Effective January 1, 2008, the Michigan single business tax is replaced by the Michigan business tax. The Michigan business tax is imposed on persons or unitary business groups doing business or having business activity in the state of Michigan. The tax has two components: (1) a 4.95% tax on business income, and (2) a 0.8% modified gross receipts tax.
Also effective January 1, 2008, the Texas franchise tax is significantly revised. The revised franchise tax is also called the “margin tax.” The tax base for the Texas margin tax is the taxable entity's margin. “Margin” equals the lesser of three calculations: (1) total revenue minus cost of goods sold, (2) total revenue minus compensation paid, or (3) total revenue times 70%.
May a corporation deduct the Michigan business tax or the Texas margin tax?
A corporation may
not deduct any component of either the Michigan business tax or the Texas margin tax for Wisconsin franchise or income tax purposes.
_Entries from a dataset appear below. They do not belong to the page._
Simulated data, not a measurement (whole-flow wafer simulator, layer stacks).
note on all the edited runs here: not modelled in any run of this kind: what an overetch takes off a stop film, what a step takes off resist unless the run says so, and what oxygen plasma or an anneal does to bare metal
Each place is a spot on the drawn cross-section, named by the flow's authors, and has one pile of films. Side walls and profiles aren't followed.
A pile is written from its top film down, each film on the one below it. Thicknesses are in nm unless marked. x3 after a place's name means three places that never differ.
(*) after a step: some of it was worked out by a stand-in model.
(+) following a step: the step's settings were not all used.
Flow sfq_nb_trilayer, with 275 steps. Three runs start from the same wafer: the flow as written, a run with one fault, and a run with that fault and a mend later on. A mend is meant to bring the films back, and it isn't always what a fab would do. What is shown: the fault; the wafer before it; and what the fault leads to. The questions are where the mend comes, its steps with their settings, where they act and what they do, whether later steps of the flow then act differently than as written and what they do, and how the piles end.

Corporations compute their Wisconsin net income under the Internal Revenue Code (IRC) as defined for Wisconsin purposes, with certain modifications. One of the modifications is sec. 71.26(3)(g), Wis. Stats. (2005-06), which provides that IRC sec. 164(a) is modified so that state taxes and taxes of the District of Columbia that are value-added taxes, single business taxes, or taxes on or measured by all or a portion of net income, gross income, gross receipts, or capital stock are not deductible. Similar statutory language applies to tax-option (S) corporations.
Do the Michigan business tax and the Texas margin tax qualify for the credit for net income tax paid to another state?
Both the Michigan business tax and the Texas margin tax qualify for the credit for net income tax paid to another state, if the other requirements of the credit provided in sec. 71.07(7), Wis. Stats. (2005-06), are met. For the Michigan business tax, the business income component and the modified gross receipts tax component both qualify for the credit. For the Texas margin tax, the credit applies regardless of which of the three computations is used to compute the “margin.”
Section 71.07(7), Wis. Stats. (2005-06), provides that if a resident individual, estate, or trust pays a net income tax to another state, that resident individual, estate or trust may credit the net tax paid to that other state against the net income tax otherwise payable to Wisconsin on income of the same year. The credit may not be allowed unless the income taxed by the other state is also considered income for Wisconsin tax purposes.
A Wisconsin resident shareholder, partner, or member may also claim a credit for his or her pro rata share of the Michigan business tax or the Texas margin tax paid by a tax-option (S) corporation, partnership, or limited liability company treated as a partnership, provided the income taxed by Michigan or Texas is also considered income for Wisconsin.